Tags:As a forcible transfer of Asheville's water system to the Metropolitan Sewerage District clears its last legislative hurdles in Raleigh, city staff say relinquishing the system by May 15, as the bill requires, is an administrative impossibility. So what happens to the city's water system in two weeks?
"That's a good question," Water Resources Director Steve Shoaf tells Xpress. "I'm not sure what the May 15 date really means. It's going to be up to the two organizations to figure it out. Any reasonable person is going to consider that this is going to take some time to pull off."
"You're taking two organizations with fairly large operations and trying to merge them in one day; that's not going to happen," Shoaf adds. He believes "there will be some sort of step-wise process."
MSD Manager Tom Hartye was more circumspect when asked about the details of a transfer.
"It's a little premature to talk about, but we are preparing for eventualities," Hartye says. "Once the political and legal process has run its course, we'll be ready."

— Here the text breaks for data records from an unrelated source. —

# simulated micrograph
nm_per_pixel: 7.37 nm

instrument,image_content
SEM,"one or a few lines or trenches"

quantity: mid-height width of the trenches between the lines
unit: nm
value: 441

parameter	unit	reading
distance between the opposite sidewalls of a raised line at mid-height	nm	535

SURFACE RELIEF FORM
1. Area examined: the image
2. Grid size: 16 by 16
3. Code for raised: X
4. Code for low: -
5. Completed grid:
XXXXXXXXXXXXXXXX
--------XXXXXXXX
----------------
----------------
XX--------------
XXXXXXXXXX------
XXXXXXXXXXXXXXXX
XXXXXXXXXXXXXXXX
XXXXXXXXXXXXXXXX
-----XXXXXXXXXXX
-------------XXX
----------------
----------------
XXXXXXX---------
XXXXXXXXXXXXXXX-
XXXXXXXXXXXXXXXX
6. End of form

"The intent on both MSD and the city's side is that there's no impact on the customers," Shoaf says.
The city's current budget assumes that the water system will remain in their hands at least until the start of the fiscal year in July, due to a transfer remaining tied up in the courts or administrative difficulties. Legal action is a strong possibility, and at an April 23 budget work session Mayor Terry Bellamy publicly said she'd support suing the state.